Interview with Jonathan Karsh ’16

in #12.1/Blog/News Analysis

SW: You will be living in gender-neutral housing next year as part of the first year that RPI is offering it. Why were you interested in gender-neutral housing?

JK: The main reason I’m interested in gender-neutral housing is because I wanted to have a chance to live with a group of people I knew I would enjoy living with and get along with well. I figured that I’d be much more likely to end up living with a group of people I enjoy being around than if I risked the lottery process. Also, I think gender-neutral housing will provide a unique opportunity to gain close interaction experience with people of both genders for longer periods of time akin to a professional workplace after graduating. It’s all about learning to deal with problems that might arise.

SW: ResEd had an application process for students wishing to be a part of gender-neutral housing. Could you elaborate on the process? Did you feel that it was fair?

JK: The only part of the gender-neutral housing application that was different from the group commons process was having each member of the group submit a paragraph-long explanation of why they were interested in participating in gender-neutral housing. I don’t think the application was unfair, but I don’t know if I would necessarily call it fair either. I think it would have been better to have a more in-depth application process. In what way, though, I’m not entirely sure.

SW: How do you feel about getting to be part of the first year that gender-neutral housing is offered? I know that some people, especially LGBT groups, have been trying to get gender-neutral on-campus housing for a while now.

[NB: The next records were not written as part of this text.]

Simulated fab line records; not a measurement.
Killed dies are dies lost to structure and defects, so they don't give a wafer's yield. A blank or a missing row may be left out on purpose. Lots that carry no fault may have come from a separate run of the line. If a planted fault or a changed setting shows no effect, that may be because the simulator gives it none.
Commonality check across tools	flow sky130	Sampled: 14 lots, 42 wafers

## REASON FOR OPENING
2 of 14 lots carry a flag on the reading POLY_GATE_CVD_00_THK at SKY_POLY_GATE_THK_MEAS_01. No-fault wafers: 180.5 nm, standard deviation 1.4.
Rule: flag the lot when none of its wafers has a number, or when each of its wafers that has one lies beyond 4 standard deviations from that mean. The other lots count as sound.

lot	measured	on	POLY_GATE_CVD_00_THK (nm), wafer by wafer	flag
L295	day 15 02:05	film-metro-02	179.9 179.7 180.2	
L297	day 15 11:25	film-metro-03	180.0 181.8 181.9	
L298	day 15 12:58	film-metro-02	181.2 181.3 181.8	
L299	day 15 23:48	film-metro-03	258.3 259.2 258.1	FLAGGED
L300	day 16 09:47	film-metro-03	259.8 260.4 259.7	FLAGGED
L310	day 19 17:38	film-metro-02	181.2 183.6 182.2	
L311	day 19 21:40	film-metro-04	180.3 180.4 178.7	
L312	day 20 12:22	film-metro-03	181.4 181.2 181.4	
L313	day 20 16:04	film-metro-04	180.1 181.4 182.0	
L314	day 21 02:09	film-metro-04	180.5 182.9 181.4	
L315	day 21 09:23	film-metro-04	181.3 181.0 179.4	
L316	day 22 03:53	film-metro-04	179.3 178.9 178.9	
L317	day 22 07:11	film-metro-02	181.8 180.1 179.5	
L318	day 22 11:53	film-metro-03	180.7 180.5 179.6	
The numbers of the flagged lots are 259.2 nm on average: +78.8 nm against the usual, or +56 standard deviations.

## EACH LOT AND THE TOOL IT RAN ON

JK: Being part of the first year to participate in gender-neutral housing is exciting for me, but I also feel like there’s pressure on me as well. I’m sure the school will be monitoring the students involved and doing all sorts of reviews to ensure it isn’t having any significant impact on productivity or causing problems. I don’t want to be part of the reason the school stops offering gender-neutral housing. At the same time, though, I’m excited to have the opportunity to show RPI’s deans and administrators that it can work.

SW: Obviously, some people worry that couples will decide to live together. Do you think the application process helped to keep this from happening?

JK: I don’t know if the group of people reviewing the housing applications looked into whether or not the people in each group were in relationships. I’d be willing to bet that RPI certainly took into account the possibility of it happening, but again I can’t be sure. Then again, this is college, and couples live together even without being assigned to the same room—so I don’t think couples would be affected very much if significant resources were invested into preventing it.

SW: If you were an animal, what animal would you be? Why?

JK: I can’t choose just one. My first of two animals would have to be an otter. Otters are adorable and completely badass. The internet has shown that multiple times over. Tied with the otters would be my dog at home, Zoe. She’s spoiled rotten, and getting to live life in the day of my dog is something I think would be really amazing to experience.